Just recently, Sir Jeremy Greenstock, the chair of the UK's United Nations Association (UNA) and former UK ambassador to the UN (1998 to 2003) was reported in the Guardian as critical of the government's cuts to the Foreign Office, arguing that they undermined the country's standing on the world stage.
The role of former diplomats in advising and critically commenting on government policy is an interesting topic for further exploration in diplomatic studies. There is a wealth of tacit knowledge built up in a lifetime of professional service.
Societies of the past valued such knowledge and did not let it go to waste with specific roles for respected, retired diplomats. They served as almost a reserve corps of diplomacy professionals to be accessed for advice, for missions where their seniority and reputation would be valued, or even as an elders' council through which policy would pass before implementation.
In today's society, this wealth of knowledge lays under-utilised, often only coming to the fore in criticism of government policy fuelled by a media eager to add weight to an already decided agenda. Examples where governments have sought to access this knowledge are few and far between, and certainly not institutionalised. More often than not, it is done in a purely facilitative manner - the use of a former senior diplomat to support policy rather than make, review or revise government decisions on policy.

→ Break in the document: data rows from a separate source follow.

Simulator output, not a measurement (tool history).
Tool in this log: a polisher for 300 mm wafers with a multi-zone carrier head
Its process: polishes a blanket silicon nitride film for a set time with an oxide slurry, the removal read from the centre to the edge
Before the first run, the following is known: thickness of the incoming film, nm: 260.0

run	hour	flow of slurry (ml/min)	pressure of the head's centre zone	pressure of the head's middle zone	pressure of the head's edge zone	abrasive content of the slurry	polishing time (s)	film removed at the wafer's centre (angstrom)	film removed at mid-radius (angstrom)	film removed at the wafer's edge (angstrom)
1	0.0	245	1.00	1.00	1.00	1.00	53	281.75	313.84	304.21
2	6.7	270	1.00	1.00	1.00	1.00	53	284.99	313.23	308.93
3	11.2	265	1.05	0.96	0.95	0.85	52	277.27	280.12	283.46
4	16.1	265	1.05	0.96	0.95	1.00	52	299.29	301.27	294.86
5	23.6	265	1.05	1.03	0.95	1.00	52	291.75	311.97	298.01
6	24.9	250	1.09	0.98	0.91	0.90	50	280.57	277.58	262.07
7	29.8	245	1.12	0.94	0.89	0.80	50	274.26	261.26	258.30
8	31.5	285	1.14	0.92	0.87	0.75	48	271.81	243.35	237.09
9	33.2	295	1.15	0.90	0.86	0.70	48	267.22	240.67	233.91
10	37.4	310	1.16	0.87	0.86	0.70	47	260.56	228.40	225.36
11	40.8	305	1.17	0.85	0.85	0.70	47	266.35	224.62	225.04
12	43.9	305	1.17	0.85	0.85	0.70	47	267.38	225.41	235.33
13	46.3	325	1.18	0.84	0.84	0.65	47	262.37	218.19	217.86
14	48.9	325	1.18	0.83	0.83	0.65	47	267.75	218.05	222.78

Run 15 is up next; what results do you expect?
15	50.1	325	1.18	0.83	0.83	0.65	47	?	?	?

In ageing societies across the developed world, there are an increasing number of diplomats going into retirement. A few of these make the transition to corporate advisory roles, academia, or some other role with an instituitionalised advisory capacity. But the vast majority, including those with a wealth of tacit knowledge but without the senior titles to match it, do not enter into any advisory role. Should there be a better way to utilise this wealth of tacit knowledge?